Coronation Concert: Everything you need to know about King Charles’s musical celebration
King Charles III’s coronation is almost upon us, with a Bank Holiday weekend full of celebrations fast approaching.
The official coronation takes place on Saturday 6 May, with a coronation concert taking place the following evening on Sunday 7 May.
Staged at Windsor Castle and broadcast across the BBC, the concert will feature performances from Take That, Katy Perry and Lionel Richie.
Last summer, a royal concert was staged at Buckingham Palace for the late Queen’s Platinum Jubilee, titled the Party at the Palace concert. Rod Stewart, Diana Ross and Queen were among those to perform.
Here’s everything you need to know…
When and where is the concert taking place?
The coronation concert take part on the evening of Sunday 7 May, ahead of Bank Holiday Monday on 8 May.
The concert will be staged on the East Lawn of Windsor Castle, marking the first time a concert has been held in the grounds.
Who will be performing?
Take That, Katy Perry and Lionel Richie are among the musical acts who will be performing at the coronation concert.
Also on the line-up are Italian opera singer Andrea Bocelli and Welsh bass-baritone Sir Bryn Terfel.
The Coronation Choir, a group created from the nation’s keenest community choirs and amateur singers from across the UK, such as refugee choirs, NHS choirs, LGBT+ singing groups and deaf signing choirs, will also make an appearance.
Who has turned down performing at the concert?
We don’t officially know whether there are any musicians who have actually said “no” to performing at the coronation, but reports have suggested that both Ed Sheeran and Adele are unable to perform, despite the King being “very keen” to have both.
Harry Styles, Kylie Minogue and Elton John are also said to have declined offers to perform.
How to get tickets
Sadly, it’s too late to apply for tickets for the concert, as the public ballot has now closed.

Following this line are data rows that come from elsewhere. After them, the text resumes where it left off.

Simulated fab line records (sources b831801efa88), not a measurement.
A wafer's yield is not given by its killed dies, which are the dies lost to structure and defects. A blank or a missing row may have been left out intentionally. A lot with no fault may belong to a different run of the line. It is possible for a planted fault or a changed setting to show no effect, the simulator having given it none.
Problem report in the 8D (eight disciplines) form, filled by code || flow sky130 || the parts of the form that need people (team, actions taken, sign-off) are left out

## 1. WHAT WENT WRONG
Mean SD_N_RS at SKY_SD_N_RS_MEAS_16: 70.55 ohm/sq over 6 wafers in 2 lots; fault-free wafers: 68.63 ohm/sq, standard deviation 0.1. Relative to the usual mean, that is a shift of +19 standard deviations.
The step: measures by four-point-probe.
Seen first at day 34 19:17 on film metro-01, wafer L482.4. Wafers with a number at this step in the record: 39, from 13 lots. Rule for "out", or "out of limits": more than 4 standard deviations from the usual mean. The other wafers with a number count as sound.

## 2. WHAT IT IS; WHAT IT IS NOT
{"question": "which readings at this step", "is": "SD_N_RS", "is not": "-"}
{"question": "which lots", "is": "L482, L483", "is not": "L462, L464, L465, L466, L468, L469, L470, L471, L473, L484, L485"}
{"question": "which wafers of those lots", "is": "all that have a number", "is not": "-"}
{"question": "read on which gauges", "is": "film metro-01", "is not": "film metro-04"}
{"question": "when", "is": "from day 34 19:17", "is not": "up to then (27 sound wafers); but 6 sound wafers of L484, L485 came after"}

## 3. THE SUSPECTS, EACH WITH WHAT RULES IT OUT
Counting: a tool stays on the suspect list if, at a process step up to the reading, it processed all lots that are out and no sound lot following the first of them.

The tickets will be split between 10,000 members of the public, who will be told if they have won free tickets by late April, and volunteers from Charles and Camilla’s charities.
Winners will be allocated based on the geographical spread of the UK’s population rather than a first-come, first-served basis, with 5,000 people each given a pair of tickets in the ballot run by Ticketmaster.
The remaining tickets will be shared between organisations supporting young people, the military and the environment, alongside local communities and the Commonwealth.